The current way of representing coreference makes use of the fact that every node of every tree has an identifier (the value of the id
attribute), which is unique within PDT. If coreference is a link between two nodes (one node referring to another), it is enough to specify the indentifier of the coreferred node in the appropriate attribute of the coreferring node. Individual coreference subtypes are distinguished by the value of another attribute.
Three attributes have been introduced for representing coreference:
coref_gram.rf
The coref_gram.rf
attribute is used for representing grammatical coreference. See Table 9.1, "Values of the coref_gram.rf
attribute".
Table 9.1. Values of the coref_gram.rf
attribute
a list every element of which is a PML reference |
identifiers of the coreferred nodes, which are usually in the same tree |
Grammatical coreference can always be represented as a link between two nodes (one referring to the other).
coref_text.rf
The coref_text.rf
attribute is used for representing textual coreference if the coreferred node is explicitly specified (see Section 3.1.1, "Explicitly coreferred element"). See Table 9.2, "Values of the coref_text.rf
attribute".
coref_special
The coref_special
attribute is used for representing special types of textual coreference: the coreferred node is not a particular node or subtree. These are cases of exophoric coreference (see Section 3.1.3, "Exophora") and reference to a segment (see Section 3.1.2, "Reference to a segment"). The possible values are in Table 9.3, "Values of the coref_special
attribute".
Every coreferring node is assigned a value only in one of these attributes.

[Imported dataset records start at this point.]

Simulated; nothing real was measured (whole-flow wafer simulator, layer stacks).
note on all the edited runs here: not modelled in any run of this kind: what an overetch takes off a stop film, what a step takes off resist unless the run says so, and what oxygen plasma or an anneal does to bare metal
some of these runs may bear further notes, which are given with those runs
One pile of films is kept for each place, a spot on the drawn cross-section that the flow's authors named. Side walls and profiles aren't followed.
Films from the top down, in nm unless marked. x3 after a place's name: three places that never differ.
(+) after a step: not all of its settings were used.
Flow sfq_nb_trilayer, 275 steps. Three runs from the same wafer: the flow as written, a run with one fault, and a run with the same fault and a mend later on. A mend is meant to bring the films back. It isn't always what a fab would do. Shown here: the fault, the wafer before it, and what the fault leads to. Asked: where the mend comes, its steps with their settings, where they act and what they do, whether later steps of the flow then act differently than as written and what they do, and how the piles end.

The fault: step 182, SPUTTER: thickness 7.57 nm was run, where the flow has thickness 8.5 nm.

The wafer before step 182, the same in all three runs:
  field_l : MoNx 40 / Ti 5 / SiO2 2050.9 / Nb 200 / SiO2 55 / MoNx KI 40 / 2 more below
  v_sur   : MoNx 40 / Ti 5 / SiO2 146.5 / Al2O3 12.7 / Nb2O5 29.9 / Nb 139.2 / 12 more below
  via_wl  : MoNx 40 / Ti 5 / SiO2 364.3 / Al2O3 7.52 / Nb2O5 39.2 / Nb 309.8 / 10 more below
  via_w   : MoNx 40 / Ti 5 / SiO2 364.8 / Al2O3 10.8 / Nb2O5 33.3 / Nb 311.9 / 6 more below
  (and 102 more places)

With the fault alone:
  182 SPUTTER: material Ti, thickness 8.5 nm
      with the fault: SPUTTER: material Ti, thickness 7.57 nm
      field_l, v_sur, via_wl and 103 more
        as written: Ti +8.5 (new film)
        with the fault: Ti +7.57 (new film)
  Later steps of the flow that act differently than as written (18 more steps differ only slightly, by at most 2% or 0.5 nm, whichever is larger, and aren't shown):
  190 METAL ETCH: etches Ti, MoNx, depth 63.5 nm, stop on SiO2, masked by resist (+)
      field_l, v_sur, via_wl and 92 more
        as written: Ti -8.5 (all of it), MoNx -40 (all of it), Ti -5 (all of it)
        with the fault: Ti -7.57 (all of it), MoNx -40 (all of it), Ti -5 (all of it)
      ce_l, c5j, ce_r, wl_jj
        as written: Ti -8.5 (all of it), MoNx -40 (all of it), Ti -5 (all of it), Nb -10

Depending on which part of the tree it is referred to, there are the following cases of coreference :
reference to a leaf.
The coref_gram.rf
or coref_text.rf
attribute contains the identifier of the target leaf (coreferred node).
Cf.:
Vlasta šla do divadla, kde na ni čekal Marek. (=Vlasta went to the theater where Marek already waited for her)
The node referred to by ona is the leaf (node) representing Vlasta.
reference to the root of a subtree.
The coref_gram.rf
or coref_text.rf
attribute contains the identifier of the target (coreferred) subtree.
If the coreferred node is not a leaf, we assume that it is referred to the whole subtree. Cf.:
Můj o dva roky mladší bratr, kterého ještě neznáš, přijde zítra (=The two years younger brother of mine which you don't know yet comes tomorrow)
The node referred to by který is the whole subtree můj o dva roky mladší bratr, not just the node for bratr.
!!! One cannot exclude the possibility that there are cases such that it is referred just to the node representing the root of a subtree and not to its daughters. This possibility has not been taken into account so far.
A special case of reference to the root of a subtree is reference to the whole sentence. In such cases, the coreferred node is not the root of the sentence but rather the technical root node of the tree.
reference to more than one node.
The coref_gram.rf
or coref_text.rf
attribute contains more identifiers.
It is possible to refer to more than one expression (subtree). In such cases, it is referred to all individual expressions (i.e. the relevant attribute contains the identifiers of all target nodes). There are more than one coreference relations present. Cf.:
Marie vzala Vlastu do divadla, kde na ně čekal Marek. (=Marie took Vlasta to the theater where Marek already waited for them)
The nodes referred to by ony (=they) are two nodes: the one for Marie and the one for Vlasta and it is necessary to refer to each of them individually.
This is only a temporary solution; see also Section 5.2.2, "Referring with the type "tatínek s maminkou"".
reference to a segment.
The coref_special
attribute is assigned the value segm
.
It is referred to a larger segment (which is not further specified). For more details see Section 3.1.2, "Reference to a segment".
extra-textual reference.
The coref_special
attribute is assigned the value exoph
.
It is referred to a reality external to the text. For more details see Section 3.1.3, "Exophora".
Coreference relations can also be established between nodes that are not present at the surface level, i.e. between newly established nodes with various t-lemma substitutes (see also Section 4, "Survey of types of coreference with respect to the t-lemmas of the coreferring nodes"). Coreference relations often form long coreference chains at the end of which there are expressions that do not refer to any other node (see Section 5.1, "Preserving the coreference chains").